Summary
In Matter of Werlich (230 N.Y. 516, at p. 520) POUND, J., says: "The rule of presumption against intestacy and the rule in favor of one's blood against strangers often conflict and neither is a controlling guide to testator's intention.
Summary of this case from Matter of BarrettOpinion
Argued March 2, 1921
Decided March 15, 1921
Paul Armitage for appellant.
Howard Mansfield for respondents.
Captain Percival Julius Werlich and Lucy Glover Werlich were married during the year 1903. He had been married previously and a divorce had been procured by his first wife. One child was born to the first marriage, Percival McCeney Werlich, his father's sole heir at law and next of kin and the petitioner herein, accounting as administrator with the will annexed of his father. Mrs. Werlich died on October 6, 1915. Werlich died March 16, 1916.

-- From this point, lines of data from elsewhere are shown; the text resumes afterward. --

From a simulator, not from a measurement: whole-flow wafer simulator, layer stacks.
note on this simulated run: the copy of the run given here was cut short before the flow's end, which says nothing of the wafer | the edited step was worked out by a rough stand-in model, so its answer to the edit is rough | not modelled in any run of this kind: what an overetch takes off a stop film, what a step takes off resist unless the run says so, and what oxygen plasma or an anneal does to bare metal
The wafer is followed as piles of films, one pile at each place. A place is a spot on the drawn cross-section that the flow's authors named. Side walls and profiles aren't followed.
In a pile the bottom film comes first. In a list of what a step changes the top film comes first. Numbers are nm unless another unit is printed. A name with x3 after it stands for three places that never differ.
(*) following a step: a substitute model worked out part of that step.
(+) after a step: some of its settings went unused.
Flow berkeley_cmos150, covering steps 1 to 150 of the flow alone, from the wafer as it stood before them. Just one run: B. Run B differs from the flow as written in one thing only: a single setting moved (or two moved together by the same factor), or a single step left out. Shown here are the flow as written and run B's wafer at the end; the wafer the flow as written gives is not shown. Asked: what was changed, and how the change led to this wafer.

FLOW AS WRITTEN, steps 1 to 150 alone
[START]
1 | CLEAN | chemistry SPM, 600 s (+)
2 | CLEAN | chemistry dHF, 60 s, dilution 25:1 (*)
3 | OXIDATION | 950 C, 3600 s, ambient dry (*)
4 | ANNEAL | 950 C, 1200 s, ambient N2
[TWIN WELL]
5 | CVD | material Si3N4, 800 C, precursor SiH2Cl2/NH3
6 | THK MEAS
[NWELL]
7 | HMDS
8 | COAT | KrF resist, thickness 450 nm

On February 28, 1905, Werlich made a will wherein he gave to his son his gold watch and chain, and then provided after payment of all his just debts and funeral expenses that the balance should go to his wife. On October 21, 1911, he executed a codicil to his will upon the construction of which the rights of the parties here depend. The codicil reads as follows:
"I, Percival Julius Werlich, living at present in Paris, France, being of sound mind, do hereby establish and declare this to be a codicil to my will — but this codicil shall only be deemed valid in the event that my wife, Lucy Glover Werlich, should die before my said wife makes a will after my death, otherwise it is to be treated as nugatory and as non existent.
"I hereby bequeath all property of whatever kind or nature standing in my name to my son Percival McCeney Werlich, except certain stocks and shares, which were given to me from time to time by my said wife, and which are advertised on the attached list, authenticated by my signature. These excepted stocks and shares I direct to be returned to my said wife's estate. All other properties of whatever kind or nature which may come to me by operation of the will of my said wife, I wish returned to her estate; in order that these may be disposed of according to directions contained in the duly declared will of my said wife and which antedates my death."
On the same date Mrs. Werlich had executed a similar codicil to her will, but she made a new will on February 21, 1912, which made no reference to the shares of stock standing in her husband's name. The two lists of stocks then existed, one of those standing in the husband's name and the other of those standing in the wife's name. The personal representatives of the estate of Mrs. Werlich and also her sister, one of her next of kin, claim the stocks mentioned in the codicil.
The surrogate held that the codicil, by its terms, became inoperative because of the death of Mrs. Werlich before her husband.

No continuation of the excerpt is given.